Let’s Spend The Night Together

In another, more sensible world, Let’s Spend The Night Together might have been the last we saw of The Rolling Stones. A 1983 document of the band’s 1981 tour, capturing two stops—one at a stadium in Tempe, Arizona, the other at an arena in East Rutherford, New Jersey—it doesn’t capture the band at its peak. But think of the indignities a tasteful dissolution in the early ’80s might have spared everyone: Mick Jagger and Keith Richards endlessly bitching at each other in the press, the need to refer to any halfway decent Stones album as a “return to form,” the cover of Dirty Work. Besides, it was clearly time to bow out. The group had recently released the thoroughly enjoyable Tattoo You, but had to comb through nearly a decade of outtakes to put it together. And Jagger had only just started to get an I’d-rather-be-anywhere-but-here look in his eye.
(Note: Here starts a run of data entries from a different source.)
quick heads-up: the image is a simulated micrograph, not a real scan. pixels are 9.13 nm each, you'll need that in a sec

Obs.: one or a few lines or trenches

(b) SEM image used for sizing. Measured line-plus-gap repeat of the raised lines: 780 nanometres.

Even so, Let’s Spend The Night Together would not have provided the most dignified exit for reasons that start with Jagger’s ready-for-the-’80s stage gear, which in Tempe includes tights, kneepads, a puffy teal jacket, and a hot pink tank top. (In New Jersey, he opted for a slightly more dignified football-jersey-and-gypsy-scarves combo.) Where he used to radiate effortless magnetism, he now looks kind of desperate strutting around while the band grinds on behind him. And apart from a few moments, the performance does seem like punch-clock work. How could it be otherwise when they’re forced to perform beneath a scoreboard that blinks “The Rolling Stones” and then Jagger’s name and nobody else’s, an “accident” that enraged Richards enough that he mentioned it almost 30 years later in his 2010 memoir?

The great Hal Ashby (Harold And Maude, Being There) directs, but doesn’t make his presence felt too often. In the midst of the personal and professional problems that plagued him after his '70s heyday, Ashby mostly finds a few angles, hopes for the best, then edits it together with all the artfulness of a televised sports broadcast. (Which is particularly distressing, given that he made his name as the best editor in Hollywood.) When he breaks from the performance, it’s even worse: Why cut mid-song to pre-show footage of Ron Wood having his makeup applied? If nothing else, it shows why Stop Making Sense felt like such a breakthrough the following year.

Still, there’s some majesty and accidental foreshadowing to the Tempe scenes, shot as day becomes dusk. The sun sets. The band plays on. They aren’t what they used to be, but it’s comforting to know they’re still around, making noise until the darkness swallows them.

Key features: (The disc can’t get) no special features.